Missions Ministry: 5 Challenges to Future Missionaries (Newsletter 30-7)

5 Challenges to Future Missionaries
Josh Manley

Six years ago my family crossed the ocean to plant a church in the Arab world. An Arab ruler had generously granted land for an evangelical church. While there were risks associated with the move, my wife and I reasoned that a door for the gospel had clearly opened. The risks were well worth taking in light of our knowledge of God and his global purposes through the church.

1. Be Clear about the Gospel
Most any coach will tell you a team never gets past the fundamentals. The same is true with missions. If we begin to think there are matters more urgent than the gospel, we lose the very mission God has given us. Just as the risen Jesus instructed the imprisoned Paul to testify “to the facts about me” (Acts 23:11), our mission is to make the facts about Jesus known to the lost world.

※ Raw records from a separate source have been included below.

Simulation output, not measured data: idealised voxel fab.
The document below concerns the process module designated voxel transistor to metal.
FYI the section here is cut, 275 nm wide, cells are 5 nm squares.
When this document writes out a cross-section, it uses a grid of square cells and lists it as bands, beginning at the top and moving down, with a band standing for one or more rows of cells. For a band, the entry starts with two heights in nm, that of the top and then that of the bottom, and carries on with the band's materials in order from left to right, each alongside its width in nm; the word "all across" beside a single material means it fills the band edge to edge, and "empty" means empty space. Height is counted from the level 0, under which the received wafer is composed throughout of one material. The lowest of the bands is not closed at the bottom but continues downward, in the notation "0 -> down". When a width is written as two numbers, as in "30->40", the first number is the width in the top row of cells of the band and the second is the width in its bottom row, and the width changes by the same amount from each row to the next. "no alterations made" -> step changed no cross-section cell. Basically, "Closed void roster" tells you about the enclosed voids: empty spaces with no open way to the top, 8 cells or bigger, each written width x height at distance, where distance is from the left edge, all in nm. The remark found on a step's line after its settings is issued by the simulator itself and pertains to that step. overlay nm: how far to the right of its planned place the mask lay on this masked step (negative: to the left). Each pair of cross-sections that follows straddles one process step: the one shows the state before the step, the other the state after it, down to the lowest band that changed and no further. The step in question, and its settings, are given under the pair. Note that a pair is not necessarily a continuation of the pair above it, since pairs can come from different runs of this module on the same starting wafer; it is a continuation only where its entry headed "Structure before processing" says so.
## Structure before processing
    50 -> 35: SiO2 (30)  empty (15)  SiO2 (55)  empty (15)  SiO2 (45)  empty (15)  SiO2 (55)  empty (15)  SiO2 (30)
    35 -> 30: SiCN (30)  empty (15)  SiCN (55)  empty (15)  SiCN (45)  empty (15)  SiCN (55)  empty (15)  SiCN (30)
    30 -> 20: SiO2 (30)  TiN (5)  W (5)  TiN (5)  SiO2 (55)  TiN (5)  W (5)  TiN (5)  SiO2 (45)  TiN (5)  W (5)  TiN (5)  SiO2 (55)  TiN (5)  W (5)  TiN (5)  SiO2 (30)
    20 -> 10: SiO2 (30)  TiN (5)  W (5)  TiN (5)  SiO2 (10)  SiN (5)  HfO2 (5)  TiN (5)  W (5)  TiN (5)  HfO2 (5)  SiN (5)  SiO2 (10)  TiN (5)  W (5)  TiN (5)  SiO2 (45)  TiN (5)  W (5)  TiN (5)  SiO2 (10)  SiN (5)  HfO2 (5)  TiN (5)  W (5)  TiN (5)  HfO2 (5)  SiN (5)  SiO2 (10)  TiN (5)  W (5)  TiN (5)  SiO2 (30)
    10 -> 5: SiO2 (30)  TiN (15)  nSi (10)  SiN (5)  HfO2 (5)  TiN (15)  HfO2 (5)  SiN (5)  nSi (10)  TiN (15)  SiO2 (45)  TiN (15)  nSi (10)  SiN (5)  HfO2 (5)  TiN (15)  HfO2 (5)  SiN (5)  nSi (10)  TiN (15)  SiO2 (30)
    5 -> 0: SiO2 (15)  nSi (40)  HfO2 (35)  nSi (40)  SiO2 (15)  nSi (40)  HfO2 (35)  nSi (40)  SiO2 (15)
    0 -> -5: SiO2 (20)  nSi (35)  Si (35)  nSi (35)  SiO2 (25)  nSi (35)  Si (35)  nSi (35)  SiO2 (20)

The gospel is an announcement of public facts relevant to and authoritative for every single image-bearer. We need young men and women who will go to the mission field with gospel clarity and gospel urgency—and a commitment to proclaim the facts about Jesus to persuade others to believe.

2. Be Happily and Wholly Committed to the Local Church
The words “happily and wholly” matter. The local church is not an unnecessarily difficult obstacle to overcome in your pursuit of missions. The church is not there to simply sign the approvals you need. The local church is the God-ordained, Jesus-commissioned institution responsible for sending missionaries.

The local church is not an unnecessarily difficult obstacle to overcome in your pursuit of missions.

Even in pioneering contexts where there is no church, healthy missionaries will see their isolation from the church as an aberration, not the norm. We need missionaries who are happily and wholly tethered to the local church, who love the accountability and encouragement she gives, and who are seeking her good through careful, biblical thinking.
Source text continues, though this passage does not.